Is stream.max() always faster than stream.reduce()?

Question

I have this following code snippet

    // List of persons with name and age
    List<Person> persons = new ArrayList<>();       

    // Adding 10,000 objects
    for(int i = 0 ; i < 10000 ; i ++) {
        Person p = new Person();
        p.setName("Person " + i);
        p.setAge(i);
        persons.add(p);
    }

    long time1 = System.nanoTime();
    System.out.println("Time before steram.reduce()" + time1);
    Optional<Person> o1 = Optional<Person> o1 = persons.stream().reduce(BinaryOperator.maxBy(Comparator.comparingInt(p -> p.getAge())));
    long time2 = System.nanoTime();
    System.out.println(o1.get() + "\nTime after stream.reduce() " + time2);
    System.out.println("**** Rough execution time for stream.reduce() : " + (time2 - time1) + " nano secs");


    long time3 = System.nanoTime();
    System.out.println("Time before stream.max() " + time3);
    Optional<Person> o2 = persons.stream().max((p01, p02) -> p01.getAge() - p02.getAge());
    long time4 = System.nanoTime();
    System.out.println(o2.get() + "\nTime after stream.max() " + time4);
    System.out.println("**** Rough execution time for stream.max() : " + (time4 - time3) + " nano secs");

While this might not be the ideal way to figure out execution time, basically what I am trying to do here is find the oldest Person and print out the time it took to find it out using stream.reduce() vs stream.max().

Output

Time before steram.reduce()8834253431112
[ Person 9999, 9999]
Time after stream.reduce() 8834346269743
**** Rough execution time for stream.reduce() : 92838631 nano secs
Time before stream.max() 8834346687875
[ Person 9999, 9999]
Time after stream.max() 8834350117000
**** Rough execution time for stream.max() : 3429125 nano secs

P.S. I have ran this code multiple times changing the order of stream.max() and stream.reduce() and found out that stream.reduce() takes significantly more time to produce the output than stream.max().

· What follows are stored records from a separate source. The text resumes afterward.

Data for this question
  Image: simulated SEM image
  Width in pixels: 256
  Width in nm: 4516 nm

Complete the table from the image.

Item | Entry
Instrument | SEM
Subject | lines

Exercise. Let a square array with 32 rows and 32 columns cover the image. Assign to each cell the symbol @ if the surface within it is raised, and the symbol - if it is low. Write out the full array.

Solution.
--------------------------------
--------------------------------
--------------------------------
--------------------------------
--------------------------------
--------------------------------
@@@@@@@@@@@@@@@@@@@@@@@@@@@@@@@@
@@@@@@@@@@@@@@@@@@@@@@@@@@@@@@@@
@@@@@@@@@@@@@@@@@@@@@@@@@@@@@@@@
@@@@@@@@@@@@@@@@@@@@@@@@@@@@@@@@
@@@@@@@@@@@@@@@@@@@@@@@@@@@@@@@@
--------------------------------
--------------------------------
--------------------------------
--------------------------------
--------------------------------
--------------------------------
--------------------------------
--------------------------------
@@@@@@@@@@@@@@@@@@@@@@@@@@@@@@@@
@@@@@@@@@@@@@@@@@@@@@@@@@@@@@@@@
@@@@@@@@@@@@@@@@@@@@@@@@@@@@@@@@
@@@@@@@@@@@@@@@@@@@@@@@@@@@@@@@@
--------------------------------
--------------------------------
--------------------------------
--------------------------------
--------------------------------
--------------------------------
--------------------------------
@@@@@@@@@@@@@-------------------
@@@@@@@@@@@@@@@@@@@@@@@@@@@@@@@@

So is stream.max() always faster than stream.reduce()? If yes then, when should we use stream.reduce()?

Substract the after time with the before time so the results are more readable — Ted Cassirer, Jun 02 '17 at 09:41
Accurate benchmarks are really difficult to build. Try to change the order of the compared snippets for example (i.e. first max then reduce), you may see some differences. Anyway, max is much more readable IMHO, so I would go for max. And if you notice later that indeed, reduce would definitely improve your whole software performances, go for it. But first profiling, then optimizing ;) — sp00m, Jun 02 '17 at 09:45
`new Date().getTime()` is a cumbersome way to get `System.currentTimeMillis()`. But you should use `System.nanoTime()` for measuring elapsed time, or better read everything in [How do I write a correct micro-benchmark in Java?](https://stackoverflow.com/questions/504103/how-do-i-write-a-correct-micro-benchmark-in-java) — Holger, Jun 02 '17 at 09:46
What @sp00m said. Also, take a look at [`jmh`](http://openjdk.java.net/projects/code-tools/jmh/) for a more accurate way to create microbenchmarks. — David Conrad, Jun 02 '17 at 09:46
@sp00m I have done swapping the order of these two operations, and found the result to be similar, I should add it in the question. And about the readability bit, yes stream.max() is more readable. — Soumitri Pattnaik, Jun 02 '17 at 09:47
Using `Comparator.comparingInt(Person::getAge())` instead of `(p01, p02) -> p01.getAge() - p02.getAge()` will be even more efficient, by the way. — Holger, Jun 02 '17 at 09:47
@Holger thanks for both the suggestions, let me try those and I ll update the question if the behavior still remains the same. — Soumitri Pattnaik, Jun 02 '17 at 09:49
@SoumitriPattnaik even if you do those changes the results are going to be a "single shot" test, which is usually not what you want. Read the link the Holger provided - twice. — Eugene, Jun 02 '17 at 09:51
Just to make it clear: it is possible that `max` is more efficient than `reduce`, but a single run with a stream of *two elements* is not sufficient to conclude that. Generally, both have the same time complexity, so the difference you might experience, even if reproducible, will become insignificant when you process a stream of thousands of elements… — Holger, Jun 02 '17 at 09:53
@Holger can you explain why `Comparator.comparingInt(Person::getAge())` would be more efficient? — Klitos Kyriacou, Jun 02 '17 at 09:56
@Klitos Kyriacou: you don’t repeat yourself and you are not prone to overflow errors. Further, you are reusing existing code which might be used by others, hence, may have a better runtime optimization state than newly introduced custom code. — Holger, Jun 02 '17 at 10:00
@Holger made some changes to the code and updated the question. Doing it for 10,000 objects now and the difference is staggering. — Soumitri Pattnaik, Jun 02 '17 at 10:08
@SoumitriPattnaik If you just swap the two benchmarks you will see that it is always the first one that is slower. — Didier L, Jun 02 '17 at 10:27

Marco13 · Answer 1 · 2017-06-02T10:25:41.777

The ReferencePipeline implementation of max looks as follows:

public final Optional<P_OUT> max(Comparator<? super P_OUT> comparator) {
    return reduce(BinaryOperator.maxBy(comparator));
}

So any performance difference that you observe is just an artifact of the approach that you use for measuring the performance.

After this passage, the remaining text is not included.